3.7 Taking the clear messages coming from African Anglicanism and given the life-world described by the staff of the Westown Project above, it seems that those resisting liberalisation are not simply less secularised in their beliefs, they have a very different world-view. While the Church of England is a global institution and subject to the strain of containing cultural conflict within itself, Charismatic Christianity is itself a global movement that intersects Anglicanism but is far larger than the Anglican Church numerically, even if nominal Anglicans are counted in (Martin, 1999). The Global Charismatic subculture (or counter-culture?) is very strong with international organisations, conferences and media allowing members from mainstream denominations to avoid exposure to more liberal forms of Christianity within their denomination. Even those staff of the Westown Project who had not joined through the international interdenominational missionary organisation were linked into the international Charismatic movement through conferences, books and visiting speakers. The modernising pressures to embrace inclusion at the expense of world-view are well insulated against by such conditions of global solidarity. So both the global nature of Anglicanism and the global solidarity of the World-wide Charismatic movement illustrate the counter-secularising tendency of globalisation given that most of the world remains unsecularised (Berger, 1999).

3.8 As a brief (but important) aside at this point, the objection may be made that the picture of firm conservative opposition being painted here is overblown given that the strong opposition from traditionalists to women priests did not halt institutional change. However it is worth noting Berger's comment when characterising the world-wide Charismatic upsurge as combining 'biblical orthodoxy and a rigorous morality' and 'a violent rejection of traditional machismo (women play a key role in the Evangelical churches)' (1999, p.8-9). The controversy of women in the priesthood and the present controversy are part of the wider struggle for legitimacy between the discourses of 'accommodation' and 'exclusion' (Aldridge, 1994). But the influence of Charismatic Christianity on the two issues cannot be compared because the wider Charismatic movement is not universally against women priests in the way it is against gay priests, in line with evangelicalism generally. While both are questions of biblical hermeneutics and tradition, one is ecclesiastical, the other moral, forfeiting core values. When the motion to allow women priests was debated in the synod 'many of the speeches in favour of the motion were made by Evangelicals seeking to reassure their constituency that Scripture did not forbid it' (Aldridge, 1994:508).

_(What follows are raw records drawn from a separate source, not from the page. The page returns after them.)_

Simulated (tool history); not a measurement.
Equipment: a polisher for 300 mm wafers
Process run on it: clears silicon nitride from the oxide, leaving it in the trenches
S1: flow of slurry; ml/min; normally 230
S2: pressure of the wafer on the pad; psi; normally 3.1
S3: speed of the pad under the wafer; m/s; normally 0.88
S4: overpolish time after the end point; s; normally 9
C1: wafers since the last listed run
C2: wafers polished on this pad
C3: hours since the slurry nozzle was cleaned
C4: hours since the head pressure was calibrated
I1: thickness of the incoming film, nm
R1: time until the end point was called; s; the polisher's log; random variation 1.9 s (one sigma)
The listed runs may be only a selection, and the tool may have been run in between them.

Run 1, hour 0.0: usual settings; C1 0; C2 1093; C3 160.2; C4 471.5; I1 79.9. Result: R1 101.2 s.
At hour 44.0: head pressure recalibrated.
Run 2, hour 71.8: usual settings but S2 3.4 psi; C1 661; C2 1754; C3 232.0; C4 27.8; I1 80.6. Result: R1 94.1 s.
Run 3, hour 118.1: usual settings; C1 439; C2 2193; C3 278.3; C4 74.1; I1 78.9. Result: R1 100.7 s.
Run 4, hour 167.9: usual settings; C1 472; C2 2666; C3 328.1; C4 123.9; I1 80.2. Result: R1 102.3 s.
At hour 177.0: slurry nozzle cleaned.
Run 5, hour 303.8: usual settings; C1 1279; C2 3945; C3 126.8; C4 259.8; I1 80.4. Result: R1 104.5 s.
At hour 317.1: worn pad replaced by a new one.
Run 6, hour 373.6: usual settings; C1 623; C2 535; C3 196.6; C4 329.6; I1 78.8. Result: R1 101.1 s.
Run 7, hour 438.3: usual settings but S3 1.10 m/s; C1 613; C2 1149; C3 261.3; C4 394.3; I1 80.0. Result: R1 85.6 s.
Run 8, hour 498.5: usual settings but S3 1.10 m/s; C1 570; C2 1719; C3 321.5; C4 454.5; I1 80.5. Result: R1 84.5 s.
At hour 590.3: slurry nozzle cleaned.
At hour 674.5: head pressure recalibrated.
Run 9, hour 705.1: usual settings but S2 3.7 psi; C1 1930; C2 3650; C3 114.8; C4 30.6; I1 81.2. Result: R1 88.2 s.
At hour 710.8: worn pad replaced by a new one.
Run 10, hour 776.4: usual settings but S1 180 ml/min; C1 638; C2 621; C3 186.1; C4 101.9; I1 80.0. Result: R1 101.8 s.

3.9 Pluralisation has been seen as a secularising force. Stable traditional societies based on universal religious symbolism (Gemeinschaft) have given way to industrialised and urbanised life (Gesellschaft) in which the religious monopolies are broken up (Wilson, 1982; 1985). Pluralisation causes a crisis of plausibility for religion when adherents are exposed to many competing alternatives (Berger 1969). Yet pluralisation cuts both ways. While the monopoly of traditional religion has been broken up, any secular alternative will find its attempts at a new universalism similarly attacked. A pluralistic society can never be fully secularised because there will always be a niche for counter secularisation and because the secular alternative will always be forced into whichever niches are open to it. The current debate surrounding the loss of community versus the transformation of community into network communities (rather than communities based on geographical proximity) (Wellman, 2001) would suggest that network communities could well provide religious niches highly resistant to secularising or liberalising influences, which brings us back to the significance of global networks in Charismatic Christianity. Hadden (1987) sees the traditional secularisation thesis as too bound up in the ideology of its originators. Perhaps this is why they believed that the rational scientific (sociological) view of life would prevail and take the dominant position; pluralisation would kindly step aside for the sociologists once it had displaced the priests.

Conclusion

4.1 While we live in a pluralised world we also live in a globalised world. Though a religious community may be only one stratum of a society, that stratum is global in scale and influence. A traditionally inclusive, all embracing institution such as the Church of England faces a crisis of internal contradictions because it is trying to hold together greatly differing and contradictory global strata of a pluralised world that cut across the institution, are larger than the institution, and represent the more powerful social forces shaping the twenty-first century on planet Earth. In my view, these forces of post-modernity, with a powerful intellectual elite pulling Anglicanism in one direction and a powerful international religious revitalisation in Evangelical Christianity pulling it in the other, will inevitably lead to intolerable contradictions in a pre-modern institution with or without the current controversy over inclusion of homosexuality in the priesthood. History may declare that the issue of gay rights split apart the world-wide communion of the Church of England. However, considering the underlying strains on a number of pre-modern British national institutions that currently face crisis in post-modernity, could this not simply have been the straw that broke the camel's back?


Notes

1 The Church of England falls into the typological category of 'church' in a 'church', 'denomination', 'sect' trilogy of ideal types. Its inclusiveness/universalism makes it the religion of the society as a whole (Martin, 1967; Troeltsch, 1931/1971; Yinger, 1957/1971).

2 This was a BA (hons) dissertation.

3 Auto Immune Deficiency Syndrome

4 This is a pseudonym of the UK based project to ensure the anonymity of informants.

5 This number was determined by the size of the project - it was the entire staff team bar one who was not available for interview. The data was so rich and so consistent (I only realise how much so now having conducted numerous research interviews since this time) that it adequately served the purposes of gaining a rich expression of world-view and lifeworld. I am of the view that this was not a-typical of Charismatic Christianity in this kind of setting.


Acknowledgements

My thanks to Nigel South, Glynis Mutter and the three anonymous referees for many helpful suggestions for improvements to the text.